Thursday, September 20, 2007

Paper #8 - A Curvature Estimation for Pen Input Segmentation in Sketch-Based Modeling

Paper:
A Curvature Estimation for Pen Input Segmentation in Sketch-Based Modeling
(Dae Hyun Kim and Myoung-Jun Kim)

Summary:
Kim et al’s approach to sketch recognition involves segmenting pen input at high-curvature points in order to enhance shape recognition of pen strokes. Best curvature estimation is done by using only local shape information of the stroke on the fly. Several features are extracted from the stroke to aid in the process.

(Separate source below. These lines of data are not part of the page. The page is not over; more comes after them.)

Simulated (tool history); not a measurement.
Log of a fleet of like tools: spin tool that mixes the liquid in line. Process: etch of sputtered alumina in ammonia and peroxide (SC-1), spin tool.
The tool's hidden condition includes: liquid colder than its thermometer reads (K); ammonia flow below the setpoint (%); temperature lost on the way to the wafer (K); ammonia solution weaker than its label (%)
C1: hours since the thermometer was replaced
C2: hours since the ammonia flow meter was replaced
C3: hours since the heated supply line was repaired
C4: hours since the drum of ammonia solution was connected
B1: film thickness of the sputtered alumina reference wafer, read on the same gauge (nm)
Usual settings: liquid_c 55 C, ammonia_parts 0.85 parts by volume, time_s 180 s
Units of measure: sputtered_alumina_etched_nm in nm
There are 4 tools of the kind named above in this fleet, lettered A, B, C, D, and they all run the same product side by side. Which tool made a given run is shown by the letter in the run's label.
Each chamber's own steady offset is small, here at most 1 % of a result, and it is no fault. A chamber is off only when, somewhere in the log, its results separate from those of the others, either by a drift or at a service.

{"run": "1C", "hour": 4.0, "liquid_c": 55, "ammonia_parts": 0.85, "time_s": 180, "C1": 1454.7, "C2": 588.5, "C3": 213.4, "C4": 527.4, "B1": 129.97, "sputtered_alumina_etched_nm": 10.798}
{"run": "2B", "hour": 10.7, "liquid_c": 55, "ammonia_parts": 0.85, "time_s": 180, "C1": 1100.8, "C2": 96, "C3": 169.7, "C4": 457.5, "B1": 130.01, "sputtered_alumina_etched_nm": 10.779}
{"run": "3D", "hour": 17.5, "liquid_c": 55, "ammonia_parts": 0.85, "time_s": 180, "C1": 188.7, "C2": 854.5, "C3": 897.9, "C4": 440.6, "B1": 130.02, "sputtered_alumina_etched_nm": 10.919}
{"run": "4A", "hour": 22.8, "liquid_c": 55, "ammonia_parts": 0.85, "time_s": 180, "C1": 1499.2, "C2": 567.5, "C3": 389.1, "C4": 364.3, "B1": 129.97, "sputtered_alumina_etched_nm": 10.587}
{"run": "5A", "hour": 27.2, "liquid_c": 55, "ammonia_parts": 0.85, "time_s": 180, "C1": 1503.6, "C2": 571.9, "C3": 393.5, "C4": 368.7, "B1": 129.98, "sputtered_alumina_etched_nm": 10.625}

The first feature is taking the direction of the point by taking the angle from the preceding and succeeding point. Points are already re-sampled in this approach, which means choosing points a given distance from the previous point. The second feature is the use of support points, or a set of k number of preceding and k number of succeeding points (k = 3 usually), from a point aid in that point’s curvature estimation. Due to re-sampling, curvature is set to the point’s direction.

Two additional features are used to aid in locating segmentation points: local convexity and local monotonicity. In local convexity, a point’s curvature is computed as the sum of curvature values of itself and support points which share local convexity (same direction sign). Segmentation confusion can occur with local convexity. In other words, when points in the same neighborhood can end up having the same curvature values in local convexity, only complicated heuristics can remove the unnecessary features. To remedy it, local monotonicity is alternatively used. In local monotonicity, curvature estimation values of a point proceeds as follows. The sum is first taken to be the current points’ curvature value. While looping through the support points, add to the running sum the curvature value of a support point whose absolute curvature value is less than the current points’ absolute curvature value. When that is done, set that support point’s absolute value as the minimum. Repeat the process with the other support points to get the curvature value of the current point.

With the above definitions, the stroke can be scanned just once to compute the curvature at all input points. Segmentation occurs at the local maximum of positive curvature points and local minima of negative curvature points. These points are recognized as segmentation points if the absolute value of its curvature value does not exceed a threshold. Pen speed data is used in case of a low threshold value giving incorrect recognition (due to adding unnecessary segmentation points).

On one of the evaluation tests which the method was tested on (different drawing styles on a standard set of drawings), the method achieved a 95% recognition rate.

Discussion:
Shape recognition by segmentation of re-sampled points at high curvature points is a novel alternative to the Sezgin time-dependent approach. Unlike Yu’s solution to the problems of the Sezgin’s method by employing an approach independent of time, the Kim method does not entirely do away with time. The time component is only used sparingly though, as it is employed as a reference as opposed to a dominant feature. Instead, the focus of the Kim method in segmentation at high curvatures deals with the problems of corner-finding difficulties in Sezgin’s method with what appears to be heavy attention on computing curvature estimations of points in relation to neighboring points. Adding local convexity and local monotonicity as features to aid in shape recognition does seem to hold promise, given the recognition results from the evaluation tests used.

One of the issues that was mentioned in the paper was the inability of their method, along with segmentation algorithms in general, to deal with strokes of smaller drawing areas. With their method employing re-sampling, it is obvious why they restrict strokes to a minimum 30x20 drawing area. Thus, images which are scaled down pose a problem to the Kim method. Judging by the tone from the writers, it seems like the kind of restriction that has to be accepted with their method since its a fact of life. Scaling up the stroke’s size, extracting the line that runs through the middle of the scaled-up stroke, and smoothing that line for shape recognition would be an obvious solution to a naïve person. If only smoothing weren’t such a trivial operation…

2 comments:

Grandmaster Mash said...

You could always pick the point distance threshold based on the stroke's bounding box size.

And I'm still wondering whether they use both convexity and monotonicity in their implementation. From their wording, it seems like they ignore convexity completely when calculating their curvature values.

rg said...

I have to agree that they are low on details here for implementation. Their sparing use of time isn't very clear to me. I get that they use it only in the extreme cases, but what defines the extreme cases exactly?